Just about every financial planner advises against purchasing a home before officially getting hitched. However, with rental rates skyrocketing, and access to lower mortgages today than ever before, many couples are considering the act of purchasing a home together as a great idea. Usually, it does not end in a fairytale. Buying a house is actually difficult even when you are married; so when you aren’t, it complicates matters even further. If you break up, you’re not only dealing with emotional heartache but also financial.
If you are already considering this, you hopefully should have already discussed details regarding your credit score, income, and savings to see if you can afford to buy, but more importantly, to calculate risk. If your significant other’s credit score is bad, and things go south in relationship fairytale land, you could end up with a bad credit score, too, after its all said and done. Plus the fact that their credit score will determine whether or not you can even get a mortgage, and the interest you’re going to pay if you can. It’s also going to dictate how the property will be titled, and who’s name will be on the mortgage loan.
You should definitely consider opening up a joint bank account. That way, you can use it to pay for taxes, insurance, repairs, utility bills, and the mortgage. This agreement is certainly going to have to be put into writing. Called a cohabitation agreement, the document will outline all of the details. These might include how the mortgage will be split, what will happen to the house if you break up?

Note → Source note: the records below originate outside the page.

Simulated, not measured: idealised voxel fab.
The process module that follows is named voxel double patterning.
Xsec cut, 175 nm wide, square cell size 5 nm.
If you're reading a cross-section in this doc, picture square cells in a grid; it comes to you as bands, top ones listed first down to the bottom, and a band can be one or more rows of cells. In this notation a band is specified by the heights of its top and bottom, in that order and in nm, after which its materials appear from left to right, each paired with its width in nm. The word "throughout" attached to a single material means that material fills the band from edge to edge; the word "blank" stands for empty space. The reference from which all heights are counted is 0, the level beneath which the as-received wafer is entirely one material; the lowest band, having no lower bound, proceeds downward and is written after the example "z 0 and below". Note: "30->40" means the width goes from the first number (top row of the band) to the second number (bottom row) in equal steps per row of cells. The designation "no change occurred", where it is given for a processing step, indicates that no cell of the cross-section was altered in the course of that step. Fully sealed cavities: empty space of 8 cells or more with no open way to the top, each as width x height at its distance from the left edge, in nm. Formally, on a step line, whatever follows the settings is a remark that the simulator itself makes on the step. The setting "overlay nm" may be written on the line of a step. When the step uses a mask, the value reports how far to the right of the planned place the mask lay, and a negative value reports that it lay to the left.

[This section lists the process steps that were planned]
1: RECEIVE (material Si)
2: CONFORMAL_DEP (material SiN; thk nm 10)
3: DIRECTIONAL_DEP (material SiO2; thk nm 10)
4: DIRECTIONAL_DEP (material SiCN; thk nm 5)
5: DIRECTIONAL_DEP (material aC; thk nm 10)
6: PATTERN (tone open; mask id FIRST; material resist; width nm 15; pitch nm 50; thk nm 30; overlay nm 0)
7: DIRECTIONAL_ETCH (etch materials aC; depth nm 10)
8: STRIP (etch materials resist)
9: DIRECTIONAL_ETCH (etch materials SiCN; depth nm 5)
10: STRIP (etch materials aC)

The house must also be titled correctly. There are a few options. One can be the sole owner, both can be on it as joint tenants, or, you can share the title as tenants in common. Usually, both parties want to be on the title. If not, the one left out of the title leaves equity out of her own investment. Be aware that if one party dies and both are joint tenants, that the rights to his or her share go to their heirs, not you. So..hopefully you like your relatives! This is why if you are considering buying a house together you must consult with a real estate attorney. Little details like that are huge, and could actually leave you homeless in the event that something happened.
All in all, while buying a house together before marriage is typically not the way to go, if you are going to, be sure that you are protected. Get legal advice before making any decisions, and also throughout the whole process.